Sunday, March 26, 2023

With First Veto, Biden Confronts House GOP Over Pension Plans. (The National)


I support the President's March 20, 2023 ESG law veto, which House Republicans vainly tried to override on Thursday.  

Biden has the strength of his convictions.  Biden has character.  I am proud that he is our President.,

In sharp and marked contrast,  five Republican County Commissioners voted to ban consideration of ESG factors in our corrupt County's investments, without opening the motion up to public comment.  

They violated Sunshine law, and City Attorney DAVID MICHAEL MIGUT remained silent, like 300 pounds of ugly pomposity greasing a chair.

Pity putative reform County Commissioner Kristra Keating-Joseph and her four fellow Commissioners for wallowing in wealthy Dull Republican apparathik's talking points and not caring about public comment.

This is not a good look, Commissioners. You didn't care what citizens thought. You didn't have the item on your agenda. You showed fawning obeisance to the ideology that doesn't give a fig about the future of our planet. You make lousy decisions all the time.  Like falling for the propaganda emanating from DeSANTIS about ESG.   I pity people who run for office, only to break most, if not all, their promises, selling out the citizenry, e.g. by voting to retain an incompetent County Administrator, and all his works and pomps.  In the words of the Matt Damon character in the movie, The Rainmaker, "Do you even remember when you first sold out?"

Nest time you take a vote ask for public comment, as required by Florida Statute 286.
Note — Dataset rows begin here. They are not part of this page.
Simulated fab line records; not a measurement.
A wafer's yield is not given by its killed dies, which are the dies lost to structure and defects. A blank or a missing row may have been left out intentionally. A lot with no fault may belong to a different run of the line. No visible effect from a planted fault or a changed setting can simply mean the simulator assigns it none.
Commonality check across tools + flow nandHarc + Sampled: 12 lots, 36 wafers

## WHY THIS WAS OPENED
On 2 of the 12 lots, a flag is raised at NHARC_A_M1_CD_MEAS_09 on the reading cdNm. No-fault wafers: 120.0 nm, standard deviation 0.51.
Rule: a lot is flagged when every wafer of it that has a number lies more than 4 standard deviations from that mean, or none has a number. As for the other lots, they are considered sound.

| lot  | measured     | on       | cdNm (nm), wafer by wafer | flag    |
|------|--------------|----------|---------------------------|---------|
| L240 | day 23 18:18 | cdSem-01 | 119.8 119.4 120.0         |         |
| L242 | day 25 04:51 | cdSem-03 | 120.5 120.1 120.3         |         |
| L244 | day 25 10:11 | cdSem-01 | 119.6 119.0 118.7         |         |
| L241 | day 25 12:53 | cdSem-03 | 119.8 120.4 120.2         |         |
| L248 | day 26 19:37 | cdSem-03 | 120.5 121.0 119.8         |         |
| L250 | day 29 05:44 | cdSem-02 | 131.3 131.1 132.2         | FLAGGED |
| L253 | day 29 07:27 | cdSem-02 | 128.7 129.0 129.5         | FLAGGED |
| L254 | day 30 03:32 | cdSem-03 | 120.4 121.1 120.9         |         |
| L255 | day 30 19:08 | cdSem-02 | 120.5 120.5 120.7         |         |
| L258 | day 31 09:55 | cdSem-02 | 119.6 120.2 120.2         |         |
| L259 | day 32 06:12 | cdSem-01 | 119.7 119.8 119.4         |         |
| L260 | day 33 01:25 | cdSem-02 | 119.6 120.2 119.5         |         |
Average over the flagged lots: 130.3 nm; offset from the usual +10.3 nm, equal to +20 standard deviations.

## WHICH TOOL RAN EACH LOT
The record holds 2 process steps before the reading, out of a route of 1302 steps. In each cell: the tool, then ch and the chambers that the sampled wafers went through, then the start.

I know this may be difficult for some of our undereducated unsophisticated Dull ME-publican Commissioners to understand, like the two tedious termagant TRAVIS JAMES HUTSON cronies who currently encumber the positions of St. Johns County Commission Chair and Vice Chair -- watch battery technician CHRISTIAN WHITEHURST (center) and his mendacious mini-me, SARA ARNOLD (yellow dress with five inch heels). Neither WHITEHURST nor ARNOLD has ever matriculated. Both are cognitive misers "who know not that they know not that they know not," like the HUTSON family and their other enablers and public serpents) in the immortal words of my friend and former client, EPA and HUD Office of Inspector General Senior Special Agent Robert E. Tyndall.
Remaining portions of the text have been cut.